This bonus episode of the podcast is our most exciting to date. In the first half of this three hour conversation with DJ Booth Senior Staff Writer Yoh Phillips, we learned about the culture of individualism nurtured in Atlanta, Yoh's journey from Olive Garden to respected music journalist, and how reading only dead authors created the building blocks of his writing voice. Find the podcast at the links below. Don't forget to subscribe, leave us a review and let us know what you think on Twitter!
In Search of Sauce is dedicated to combating the idea that music journalism is dead or dying. We sift through the click bait to bring you the writing, reporting and thoughts of some of the brightest minds in music and journalism with a side dish of our own ideas and opinions. We tell you what makes each piece exceptional and drive conversations centered on their thought provoking content.
This podcast is a collaboration between CentralSauce and The 5th Element podcast network. If you're a writer and would like the chance to be featured on the podcast use the option to contact me from this site's homepage and send us your recent writing.
On This Episode:
The recording of this episode almost felt a bit unreal to me. In lockdown this summer I decided to use a slice of my expanded free time to look deeper into some of my favorite music journalists and study how they execute the craft. Among this demographic, Yoh Phillips has always stood out to me for his incredible eloquence and powerful voice. After picking up his published anthology, Best Damn Hip Hop Writing: The Book of Yoh, I was greeted with the expansive, thought provoking, journey through music old and young, familiar and undiscovered that is his cumulative work.

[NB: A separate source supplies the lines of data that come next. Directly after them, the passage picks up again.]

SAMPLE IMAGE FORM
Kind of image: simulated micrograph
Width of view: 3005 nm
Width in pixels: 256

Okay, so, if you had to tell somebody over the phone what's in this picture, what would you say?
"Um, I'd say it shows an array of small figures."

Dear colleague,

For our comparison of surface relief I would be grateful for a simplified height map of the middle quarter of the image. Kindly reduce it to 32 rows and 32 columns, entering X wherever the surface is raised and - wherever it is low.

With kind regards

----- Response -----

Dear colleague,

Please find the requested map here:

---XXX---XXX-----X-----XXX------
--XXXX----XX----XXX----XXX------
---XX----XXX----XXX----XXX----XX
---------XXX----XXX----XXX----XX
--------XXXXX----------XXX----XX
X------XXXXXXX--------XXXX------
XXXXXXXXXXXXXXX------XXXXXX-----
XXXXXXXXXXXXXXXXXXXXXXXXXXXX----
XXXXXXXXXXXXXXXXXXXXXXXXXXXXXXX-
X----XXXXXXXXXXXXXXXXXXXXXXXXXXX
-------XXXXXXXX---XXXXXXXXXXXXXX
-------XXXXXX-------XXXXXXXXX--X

We've had a bit of back-and-forth with Yoh over the course of the podcast thanks to Ryan's excellent outreach with the journalists that we cover. After we discussed Yoh's essay, "Every Rapper is Going to Die & So Will I," on episode 13, we hit him about coming on the show to talk about how he does it. Not only did he agree and set a date for barely over a week later, but he stayed on mic with us for three hours out of his day. With my rich history of failed relationships, I've never felt so appreciated. It's easy to tell that Yoh enjoyed the conversation as much as we did (the same can't be said for aforementioned relationships). It was truly a blessing at the best time.
My favorite section of part one is Yoh describing his ascent from the trenches of Olive Garden to success as a writer through a collapsed lung and literal victory fireworks. As someone who has spent the last five years as a server and bartender, my spine involuntarily shuddered when he recounted the tale of a late-night family drifting through the twilight of closing hours to request a table on his very last night of employment with America's most notorious pasta pushers. The inhuman restraint it took that man not to walk out the building and into his new life posthaste paid off. Upon locking the gates to that temple of westernized Italian cuisine for the last time, actual explosions in the sky marked the beginning of one man's turn to pen his way into history.
Check out the episode to hear from Yoh himself. Easily one of the most valuable conversations of my career so far and I'm still elated at the opportunity to hear it all over again.
Thanks for reading, listening, clicking and washing your hands! Got feedback on the episode? Have your own thoughts on the content? Want to share some of your writing? Hit me up! Find me on Twitter for memes and music discussion and Instagram for photos and breakdowns of my growing vinyl collection. Please use the "Contact Me" option on my homepage to reach out to me!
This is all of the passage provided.